An NCRPG run on the Grassmann manifold
Hajg Jasa 2025-05-09
Introduction
In this example we compare the Nonconvex Riemannian Proximal Gradient (NCRPG) method [BJJP25b] with the Cyclic Proximal Point Algorithm, which was introduced in [Bac14], on the space of symmetric positive definite matrices and on hyperbolic space. This example reproduces the results from [BJJP25b], Section 5.4.
using PrettyTables
using BenchmarkTools
using CSV, DataFrames
using ColorSchemes, Plots
using Random, LinearAlgebra, LRUCache
using ManifoldDiff, Manifolds, Manopt, ManoptExamples
The Problem
Let $\mathcal M$ be a Riemannian manifold and $\{q_1,\ldots,q_N\} \in \mathcal M$ denote $N = 1000$ Gaussian random data points. Let $g \colon \mathcal M \to \mathbb R$ be defined by
\[g(p) = \sum_{j = 1}^N w_j \, \mathrm{dist}(p, q_j)^2,\]

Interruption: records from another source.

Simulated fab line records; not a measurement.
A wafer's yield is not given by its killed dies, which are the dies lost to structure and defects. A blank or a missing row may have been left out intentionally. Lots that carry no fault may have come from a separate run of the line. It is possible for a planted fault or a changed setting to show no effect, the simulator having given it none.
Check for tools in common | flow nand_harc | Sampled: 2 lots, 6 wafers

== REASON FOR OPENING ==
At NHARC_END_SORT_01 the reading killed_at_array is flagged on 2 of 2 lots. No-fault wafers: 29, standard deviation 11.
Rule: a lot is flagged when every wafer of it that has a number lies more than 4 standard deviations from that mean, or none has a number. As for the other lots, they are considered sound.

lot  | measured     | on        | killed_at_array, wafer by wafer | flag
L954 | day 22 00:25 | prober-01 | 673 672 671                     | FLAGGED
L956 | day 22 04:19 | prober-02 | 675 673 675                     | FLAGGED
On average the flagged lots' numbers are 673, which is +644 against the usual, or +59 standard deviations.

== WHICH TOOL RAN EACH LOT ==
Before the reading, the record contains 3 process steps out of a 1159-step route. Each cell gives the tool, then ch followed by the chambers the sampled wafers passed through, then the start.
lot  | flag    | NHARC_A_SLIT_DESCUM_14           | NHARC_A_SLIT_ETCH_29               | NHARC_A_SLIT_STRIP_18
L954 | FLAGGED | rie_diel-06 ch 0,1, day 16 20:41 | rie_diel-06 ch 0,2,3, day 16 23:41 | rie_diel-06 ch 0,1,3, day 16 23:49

where $w_j$, $j = 1, \ldots, N$ are positive weights such that $\sum_{j = 1}^N w_j = 1$. In our experiments, we choose the weights $w_j = \frac{1}{2N}$. Observe that the function $g$ is strongly convex with respect to the Riemannian metric on $\mathcal M$. The Riemannian geometric median $p^*$ of the dataset $\{q_1,\ldots,q_N\}$
\[\mathcal D = \{ q_1,\ldots,q_N \, \vert \, q_j \in \mathcal M\text{ for all } j = 1,\ldots,N \}\]
is then defined as
\[ p^* \coloneqq \operatorname*{arg\,min}_{p \in \mathcal M} g(p),\]
where equality is justified since $p^*$ is uniquely determined on Hadamard manifolds.
Let now $\bar q \in \cM$ be a given point, and let $h \colon \mathcal M \to \mathbb R$ be defined by
\[h(p) = \alpha \mathrm{dist}(p, \bar q).\]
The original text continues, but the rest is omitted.